Posted on • Originally published at alinrauta.com

A brief summary on the history of AI: Part 2

This article was originally published on my blog

Here we go again (1980-1987)

In the 1980s a form of AI program called “expert systems” was successfully adopted by corporations around the world. By 1986, an expert system was saving a company an estimated $40 million a year. In those same years, the Japanese government aggressively funded AI with its fifth generation computer project. followed by the United States who formed the Microelectronics and Computer Technology Corporation (MCC) as a research consortium designed to assure national competitiveness. Overall, the AI industry boomed from a few million dollars in 1980 to billions of dollars in 1988, including hundreds of companies building expert systems, vision systems, robots, and software and hardware specialized for these purposes.

Expert systems refer to programs that are able to solve problems about a specific domain of knowledge using logical rules which are derived from the knowledge of experts. In the same period we are witnessing a “knowledge revolution” as AI researchers were beginning to believe that intelligence might very well be based on the ability to use large amounts of diverse knowledge in different ways.
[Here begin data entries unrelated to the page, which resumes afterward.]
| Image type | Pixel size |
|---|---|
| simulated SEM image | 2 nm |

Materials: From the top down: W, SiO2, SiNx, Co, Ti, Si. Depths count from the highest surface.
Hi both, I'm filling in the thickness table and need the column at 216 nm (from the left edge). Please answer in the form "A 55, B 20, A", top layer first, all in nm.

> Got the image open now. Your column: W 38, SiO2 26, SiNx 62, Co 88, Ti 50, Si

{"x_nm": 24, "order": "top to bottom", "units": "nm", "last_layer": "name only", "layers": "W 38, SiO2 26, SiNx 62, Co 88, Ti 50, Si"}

Another beneficial event for AI was the return of neural networks. The proof that neural networks can learn information in a new way (by John Hopfield) and the popularisation of “backpropagation” managed to revive the field of connectionism (artificial neural networks).

The second AI winter (1987-1993)

Unfortunately,we have another “AI Winter” because many companies fell by the wayside as they failed to deliver on extravagant promises. In the late 1980s and early 1990s, AI suffered a series of financial setbacks. The expert systems proved to be too expensive to maintain and be useful just in a few special contexts. Japan’s fifth generation project didn’t achieve its ambitious goals whereas the United States cut funding to AI.

In the same period, a new approach to AI emerged. A group of researchers believed that having a body is primordial for an intelligent machine. It has to move, perceive and deal with the real world. The approach revived ideas from cybernetics and control theory that had been unpopular since the sixties. Another precursor was David Marr, who had come to MIT in the late 1970s from a successful background in theoretical neuroscience to lead the group studying computer vision.

In terms of methodology, AI adopts the scientific method. To be accepted, hypotheses must be subjected to rigorous empirical experiments, and the results must be analyzed statistically for their importance. A relevant example is the field of speech recognition. In the 1970s, a wide variety of different architectures and approaches were tried. Many of these were rather ad hoc and fragile, and were demonstrated on only a few specially selected examples. In recent years, approaches based on hidden Markov models (HMMs) have come to dominate the area.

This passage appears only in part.